Police found traces of methadone and Xanax, an antidepressant, in Jones' blood. Jones' sister Pamela Ochoa testified during the criminal trial that Jones has been a heroin addict for 20 years.

Oren said George Stovall was referred to Visiting Angels Living Assisted Services through a hospice program.

In February, the national director of Visiting Angels issued a statement saying the home-care firm in Fresno was not affiliated with the national company. According to Fresno city and Fresno County records, the name of Visiting Angels Senior Care was changed to Fresno Senior Care in July 2006.

An attorney for the local company owned by Murray and Marian Veroff said that Jones was not an employee of Fresno Senior Care, but an independent contractor referred through them.

"Everybody's running for cover. It's turned into a shell game. The question is, who has some responsibility here?" Oren said. "This really seems to be a situation where this person should have never been put in this type of job."

Fresno attorney George Ball, who represents the Veroffs, said they shouldn't be held responsible. He said there was no way to know that Jones would have been a threat.

"Clearly she was a bad apple. But no one had notice of that. This is just an unfortunate incident all the way around," he said.
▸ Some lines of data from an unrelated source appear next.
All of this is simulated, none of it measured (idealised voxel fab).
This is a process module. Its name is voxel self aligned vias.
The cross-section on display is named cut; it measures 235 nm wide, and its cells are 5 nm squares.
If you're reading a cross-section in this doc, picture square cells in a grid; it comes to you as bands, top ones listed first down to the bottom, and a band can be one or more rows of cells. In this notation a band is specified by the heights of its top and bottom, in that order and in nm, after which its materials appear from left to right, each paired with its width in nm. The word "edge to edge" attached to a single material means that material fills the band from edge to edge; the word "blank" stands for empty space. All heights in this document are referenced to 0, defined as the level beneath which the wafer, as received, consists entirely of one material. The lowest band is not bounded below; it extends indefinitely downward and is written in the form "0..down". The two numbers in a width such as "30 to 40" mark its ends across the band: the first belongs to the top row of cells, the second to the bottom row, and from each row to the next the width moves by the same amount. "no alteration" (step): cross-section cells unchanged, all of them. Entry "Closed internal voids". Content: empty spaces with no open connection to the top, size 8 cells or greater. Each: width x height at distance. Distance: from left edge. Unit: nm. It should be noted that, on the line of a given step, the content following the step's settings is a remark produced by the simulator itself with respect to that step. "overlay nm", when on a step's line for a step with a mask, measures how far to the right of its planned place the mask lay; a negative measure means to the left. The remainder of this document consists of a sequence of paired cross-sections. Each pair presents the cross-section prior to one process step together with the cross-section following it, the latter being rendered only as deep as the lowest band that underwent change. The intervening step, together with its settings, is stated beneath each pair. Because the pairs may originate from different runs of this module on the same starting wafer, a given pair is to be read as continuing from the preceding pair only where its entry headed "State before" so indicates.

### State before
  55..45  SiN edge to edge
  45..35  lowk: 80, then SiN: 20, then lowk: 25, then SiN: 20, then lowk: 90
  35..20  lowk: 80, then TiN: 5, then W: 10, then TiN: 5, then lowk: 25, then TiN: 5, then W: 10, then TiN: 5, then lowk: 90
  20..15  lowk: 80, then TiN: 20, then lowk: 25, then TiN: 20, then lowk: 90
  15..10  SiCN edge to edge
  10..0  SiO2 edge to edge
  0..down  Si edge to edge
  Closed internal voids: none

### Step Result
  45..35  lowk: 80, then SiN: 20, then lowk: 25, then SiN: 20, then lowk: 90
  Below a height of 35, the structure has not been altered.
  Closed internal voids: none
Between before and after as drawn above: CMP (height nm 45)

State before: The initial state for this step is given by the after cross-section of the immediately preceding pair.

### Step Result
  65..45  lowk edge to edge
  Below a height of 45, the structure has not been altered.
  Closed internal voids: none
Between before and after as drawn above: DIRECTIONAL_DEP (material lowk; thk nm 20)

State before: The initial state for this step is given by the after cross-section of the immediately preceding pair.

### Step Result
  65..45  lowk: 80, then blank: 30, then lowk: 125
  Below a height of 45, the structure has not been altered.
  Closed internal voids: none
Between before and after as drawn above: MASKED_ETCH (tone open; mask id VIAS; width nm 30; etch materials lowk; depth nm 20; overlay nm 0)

All evidence presented at the criminal trial can be used at the civil trial.

Oren said the driving force behind the suit is George Stovall's feeling of betrayal.

"He felt he was doing the best thing for his mother by getting her help. And that help ultimately killed her," he said. "How does a drug addict with a known history of drug abuse end up caring for someone's elderly mother? What kind of background checks did they do? It's a complete violation of trust."